Ruling confirmed the addition of 2.2 million salmon smolt off cannot proceed without a “robust and comprehensive environmental assessment”.
In a release from Newfoundland and Labrador Coalition for Aquaculture Reform (NL-CAR), it writes that a judge has delayed Mowi subsidiary Northern Harvest’s Indian Head Hatchery to expand off the South Coast of Newfoundland, Canada.
This follows Justice Daniel M. Boone’s February 27 decision that found the minister’s decision to release Mowi’s hatchery expansion from further environmental assessment without considering the resulting increase of aquaculture salmon in Newfoundland waters “was not based on an internally coherent and rational chain of analysis,” and violated Newfoundland’s Environmental Protection Act.
The Indian Head Hatchery provides smolt to sea cages of the Northern Harvest Sea Farms, which is now owned by Mowi – after it bought the company for USD 248m in 2018. The company came with its own broodstock, smolt hatchery, farming sites and processing operations.
Ecojustice lawyers representing the Salmonid Association of Eastern Newfoundland, the Freshwater- Alexander Bays Ecosystem Corporation, the Port au Port Bay Fishery Committee, Alan Pickersgill, John Baird and Wayne Holloway, wrote: “The ruling confirms that aquaculture projects in the Province can’t proceed without a robust and comprehensive environmental assessment, which means the Province must now strengthen its regulatory approach”.
It added that: “Recent mass die-offs of farmed salmon, such as the death of millions of fish in Northern Harvest’s pens in Fortune Bay, have indicated the need for proper environmental assessments of these projects. Today’s ruling is a positive step towards closing a regulatory loophole in environmental assessments of fishing farming projects in the Province”.
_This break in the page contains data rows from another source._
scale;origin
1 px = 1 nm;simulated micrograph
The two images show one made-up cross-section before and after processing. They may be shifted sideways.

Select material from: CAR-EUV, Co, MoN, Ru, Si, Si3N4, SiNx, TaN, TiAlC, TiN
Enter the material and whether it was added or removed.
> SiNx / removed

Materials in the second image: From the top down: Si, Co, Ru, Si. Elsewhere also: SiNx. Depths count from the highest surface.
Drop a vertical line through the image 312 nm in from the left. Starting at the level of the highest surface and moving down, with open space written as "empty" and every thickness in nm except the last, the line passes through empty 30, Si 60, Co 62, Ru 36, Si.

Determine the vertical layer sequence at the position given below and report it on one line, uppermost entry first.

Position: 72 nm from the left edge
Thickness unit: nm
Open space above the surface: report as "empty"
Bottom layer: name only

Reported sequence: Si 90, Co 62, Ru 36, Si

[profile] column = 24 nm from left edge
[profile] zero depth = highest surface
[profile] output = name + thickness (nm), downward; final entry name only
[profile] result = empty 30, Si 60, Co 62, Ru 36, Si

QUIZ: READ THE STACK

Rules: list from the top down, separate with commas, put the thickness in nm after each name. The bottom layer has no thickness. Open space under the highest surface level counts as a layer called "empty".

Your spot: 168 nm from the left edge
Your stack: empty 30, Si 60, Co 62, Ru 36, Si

Mowi spokesperson Jason Card told SalmonBusiness that The hatchery in question is an existing hatchery that is already licensed, is currently in operation and has been operating for years.
“Our plan is to upgrade the facility, and also enhance its capacity to produce smolt. Our project was registered for an Environmental Assessment so we could proceed, and after reviewing our submission, the Minister of Municipal Affairs and Environment released the project from further environmental assessment,” he said.
“Ecojustice challenged the Minister’s decision to release the project, and on February 27, a judge found in favour of their arguments. The judge’s decision simply requires the Minister to consider our proposal again, and then make a decision about any additional environmental assessment he will require. The judge’s decision did not involve any directive to stop the operation of hatchery located in Newfoundland, or any other operations based in the province. We await the Minister’s decision about next steps, and look forward to finally having clarity as to what we must do to satisfy all requirements to advance this sustainable multi-million dollar aquaculture project we have begun in Newfoundland and Labrador,” he added.